# Force Problems

1. Dec 13, 2009

### vshah

1. A 77 kg man drops to a concrete patio from a window only 0.45 m above the patio. He neglects to bend his knees on landing, taking 2.0 cm to stop.
(a) What is his average acceleration from when his feet first touch the patio to when he stops?

(b) What is the magnitude of the average stopping force?

2. Imagine a landing craft approaching the surface of the moon of a distant planet. If the engine provides an upward force (thrust) of 2910 N, the craft descends at constant speed; if the engine provides only 2200 N, the craft accelerates downward at 0.47 m/s2.
(a) What is the weight of the landing craft in the vicinity of moon's surface?

(b) What is the mass of the craft?

(c) What is the magnitude of the free-fall acceleration near the surface of the moon?

2. Dec 13, 2009

### denverdoc

A couple of hints:

for the first problem : use the eqn: 2ax=Vf^2-Vi^2

Note that vf = 0
Just need to compute Vi, the speed at which he strikes the ground. X above is the displacement during deceleration, 0.02m

Second problem: Need to understand that in the first case, he is coasting, and the rocket is providing just enough thrust to offset gravity of moon.

F1-m*g=0 where g is the moon's gravity constant and F1 is the force of the rocket engine

Second case there is acceleration

F2-mg=m*a where a is the acceleration given. Pay attention to signs.

Need to solve these simultaneously--subtracting the top from the bottom eqn seems easy.

Last edited: Dec 13, 2009
3. Dec 13, 2009

### vshah

thanks but i cannot get the first problem or part b for the second one can you please explain?

4. Dec 13, 2009

### denverdoc

I'll try but you may need to spend some time looking at your book/notes as well.

For the first: The equation to compute a, the acceleration, is given above.

It simplifies to a(2*d)=v^2 where d is the displacement during which he stops= 2.0cm

The same eqn can be used to compute how fast he is going when he strikes the ground:

here 9.8(2*0.45m) = v^2

since V^2 is common to both equations: set the other quantities as equal and solve for a.

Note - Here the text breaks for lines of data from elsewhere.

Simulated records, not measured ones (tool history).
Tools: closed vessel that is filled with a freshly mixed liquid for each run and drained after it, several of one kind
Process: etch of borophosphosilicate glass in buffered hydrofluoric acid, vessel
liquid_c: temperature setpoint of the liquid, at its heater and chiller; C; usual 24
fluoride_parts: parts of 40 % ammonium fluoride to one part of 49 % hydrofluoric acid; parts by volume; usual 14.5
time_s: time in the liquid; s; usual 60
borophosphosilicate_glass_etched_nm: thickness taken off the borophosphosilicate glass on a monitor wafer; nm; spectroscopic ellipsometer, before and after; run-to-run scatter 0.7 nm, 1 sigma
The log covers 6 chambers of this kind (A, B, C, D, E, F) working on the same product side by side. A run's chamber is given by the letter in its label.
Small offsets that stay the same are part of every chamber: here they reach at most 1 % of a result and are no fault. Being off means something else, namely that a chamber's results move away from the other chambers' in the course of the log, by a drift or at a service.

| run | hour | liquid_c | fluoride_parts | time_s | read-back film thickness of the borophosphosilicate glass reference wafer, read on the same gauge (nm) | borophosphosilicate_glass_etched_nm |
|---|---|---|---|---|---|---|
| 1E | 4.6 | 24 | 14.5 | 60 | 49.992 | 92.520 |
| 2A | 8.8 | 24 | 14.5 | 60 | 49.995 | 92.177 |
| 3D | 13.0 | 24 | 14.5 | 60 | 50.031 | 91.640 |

Problem two: If you solve the 2 simultaneous equations, you need to figure out what g is. Note both m and g are unknown, but you have 2 eqns so both can be figured out. As I hinted subtracting the first eqn from the second will get you F2-F1 = m*a and a is given to you. Now go back using that info using either equation to compute g.

5. Dec 13, 2009

### vshah

i got it

thank you

6. Dec 13, 2009

### denverdoc

great, and you are welcome.